9.3 Subject to clause 10.1, the Supplier's total liability to the Customer, whether in contract, tort (including negligence), breach of statutory duty, or otherwise, arising under or in connection with the Contract shall be limited to the total Charges paid under the Contract.
9.4 The terms implied by sections 3 to 5 of the Supply of Goods and Services Act 1982 are, to the fullest extent permitted by law, excluded from the Contract.
9.5 This clause 9 shall survive termination of the Contract.
10.1 Without limiting its other rights or remedies, the Supplier may terminate the Contract by giving the Customer 5 Business Days' written notice.
10.2 Without limiting its other rights or remedies, the Supplier may terminate the Contract with immediate effect by giving written notice to the Customer if:
(a) the Customer commits a material breach of any term of the Contract;
(b) the Customer takes any step or action in connection with its entering administration, provisional liquidation or any composition or arrangement with its creditors (other than in relation to a solvent restructuring), being wound up (whether voluntarily or by order of the court, unless for the purpose of a solvent restructuring), having a receiver appointed to any of its assets or ceasing to carry on business or, if the step or action is taken in another jurisdiction, in connection with any analogous procedure in the relevant jurisdiction;
(c) the Customer suspends, or threatens to suspend, or ceases or threatens to cease to carry on all or a substantial part of its business; or
(d) the Customer's financial position deteriorates to such an extent that in the Supplier's opinion the Customer's capability to adequately fulfil its obligations under the Contract has been placed in jeopardy.

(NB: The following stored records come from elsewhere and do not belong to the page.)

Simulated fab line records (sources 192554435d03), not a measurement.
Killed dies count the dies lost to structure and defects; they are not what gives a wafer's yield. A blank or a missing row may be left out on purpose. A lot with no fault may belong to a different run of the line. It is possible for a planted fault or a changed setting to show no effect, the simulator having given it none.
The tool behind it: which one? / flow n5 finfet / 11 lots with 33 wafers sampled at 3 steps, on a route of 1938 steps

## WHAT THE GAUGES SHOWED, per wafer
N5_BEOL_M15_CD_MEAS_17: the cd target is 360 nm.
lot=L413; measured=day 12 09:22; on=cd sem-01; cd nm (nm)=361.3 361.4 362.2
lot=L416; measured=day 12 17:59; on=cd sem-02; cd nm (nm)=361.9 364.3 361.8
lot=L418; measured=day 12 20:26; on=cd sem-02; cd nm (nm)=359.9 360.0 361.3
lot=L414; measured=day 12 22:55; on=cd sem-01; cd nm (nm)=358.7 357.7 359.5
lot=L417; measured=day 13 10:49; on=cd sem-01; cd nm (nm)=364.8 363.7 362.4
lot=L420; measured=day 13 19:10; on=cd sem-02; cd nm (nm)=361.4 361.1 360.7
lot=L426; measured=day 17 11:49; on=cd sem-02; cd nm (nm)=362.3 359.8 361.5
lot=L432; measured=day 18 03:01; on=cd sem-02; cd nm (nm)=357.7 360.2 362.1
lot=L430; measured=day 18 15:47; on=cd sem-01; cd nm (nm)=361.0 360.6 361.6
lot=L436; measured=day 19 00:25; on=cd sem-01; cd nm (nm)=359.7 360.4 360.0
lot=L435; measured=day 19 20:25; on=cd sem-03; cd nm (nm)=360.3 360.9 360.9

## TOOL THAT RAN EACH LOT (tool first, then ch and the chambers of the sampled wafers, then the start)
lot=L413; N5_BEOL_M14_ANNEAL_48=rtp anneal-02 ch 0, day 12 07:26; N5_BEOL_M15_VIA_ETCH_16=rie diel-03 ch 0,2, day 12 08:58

10.3 Without limiting its other rights or remedies, the Supplier may suspend provision of the Services under the Contract or any other contract between the Customer and the Supplier if the Customer becomes subject to any of the events listed in clause 10.2(b) to clause 10.2(d) or the Supplier reasonably believes that the Customer is about to become subject to any of them, or if the Customer fails to pay any amount due under this Contract on the due date for payment.
10.4 The Customer may terminate this Agreement by giving not less than 90 days’ notice in writing to the Supplier such notice must be given no later than 90 days before any Renewal Date and no earlier than 120 days before any Renewal Date.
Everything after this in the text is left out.